Carly Tarkari Dodd is a Kaurna, Narungga, and Ngarrindjeri artist and curator whose practice spans weaving, jewellery, sculpture, and cultural storytelling. Taught traditional Ngarrindjeri weaving by Aunty Ellen Trevorrow, she combines ancestral knowledge with contemporary materials to create works grounded in cultural resilience.
Through adornment and regalia, Dodd transforms raffia, ribbon, and fabric into bold wearable forms celebrating cultural continuity. Her work has featured at Australian Fashion Week, in Vogue Australia, and in national and international exhibitions. A finalist in the MAKE Award and the Rigg Design Prize, she was named South Australia’s NAIDOC Young Person of the Year in 2018. Based on Kaurna Country, she continues to share knowledge through workshops, with works held in public and private collections.
With a bold humanist style, Ross’ cross-disciplinary practice is driven by a desire to examine Australia’s shadowed colonial histories. Fluoro and furious, she reimagines colonial imagery, layering each work with cultural references that reflect shared eras – critiquing the ongoing effects of greed, globalisation and colonisation, all while leaving you with a smile.
Joan Ross recently presented a major career survey at the National Portrait Gallery, Joan Ross: Those trees came back to me in my dreams, selecting portraits from the collection to show alongside her own works – extending her long-standing exploration of collecting and collections.

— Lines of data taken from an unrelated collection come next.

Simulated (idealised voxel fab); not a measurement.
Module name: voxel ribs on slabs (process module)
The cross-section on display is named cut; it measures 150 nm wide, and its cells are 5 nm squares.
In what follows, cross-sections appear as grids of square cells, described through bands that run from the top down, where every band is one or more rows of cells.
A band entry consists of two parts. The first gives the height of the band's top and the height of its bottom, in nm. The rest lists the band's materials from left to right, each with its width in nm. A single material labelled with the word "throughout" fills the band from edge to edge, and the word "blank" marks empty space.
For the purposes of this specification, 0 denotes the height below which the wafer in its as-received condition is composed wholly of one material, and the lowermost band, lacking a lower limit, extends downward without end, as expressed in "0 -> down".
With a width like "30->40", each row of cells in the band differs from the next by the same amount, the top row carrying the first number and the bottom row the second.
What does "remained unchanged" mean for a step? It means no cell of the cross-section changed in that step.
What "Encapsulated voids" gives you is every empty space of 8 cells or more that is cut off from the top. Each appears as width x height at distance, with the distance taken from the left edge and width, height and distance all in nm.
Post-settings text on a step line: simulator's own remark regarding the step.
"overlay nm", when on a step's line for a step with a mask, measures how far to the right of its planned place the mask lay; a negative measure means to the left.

Her practice spans roles as educator, mentor and judge, with works held and presented by leading institutions. In recent years, Ross has expanded into virtual reality, presenting Did you ask the river? at ACMI, followed by Collector’s Paradise for the National Gallery of Australia and I give you a mountain, projected onto the façade of the Art Gallery of South Australia.
I Give You a Mountain, 2018
animation
Fiona Lowry’s practice has explored the complexity of the human condition. Through the use of airbrushed pastels and monochromatic colour palettes, Lowry’s images maintain an overarching softness and ambiguity.
Her paintings of the Australian landscape depict the bush as both alluring and unsettling. Rendered in dreamlike colour and diffused through her distinctive technique, these scenes become surreal theatres for human intervention, charged with unease and quiet menace.
A winner of the Archibald, Moran Portrait, and Fleurieu Landscape Prizes, her work is held in major collections including the National Gallery of Australia, Art Gallery of New South Wales, National Portrait Gallery, and The University of Queensland Art Museum.
From across a room, Holly Anderson’s paintings appear to swim in the brightness of a clear sky. Bursts of sunlight populate familiar subject matter – interiors, figures, skies, and water are monochromic planes pierced with white light...
Anderson’s painting practice explores sensory encounters between light and landscape. Moving between figuration and abstraction, her brushstrokes form geometric, often monochromatic compositions whose flatness intensifies their subtle realism. Sunlight is central to her work – flashes of white disrupt gridded surfaces of stripes and squares, bending and scattering form. Familiar subjects emerge through the glare, developing a visual language attuned to the brilliance of the Australian sun.
Recent exhibitions include the Museum of Brisbane and Firstdraft. She has been a finalist in the JADA Prize and Brisbane Portrait Prize, among others, and her work is held in public and private collections. Anderson completed a BFA (Hons) at the Queensland College of Art, where she now teaches sessionally.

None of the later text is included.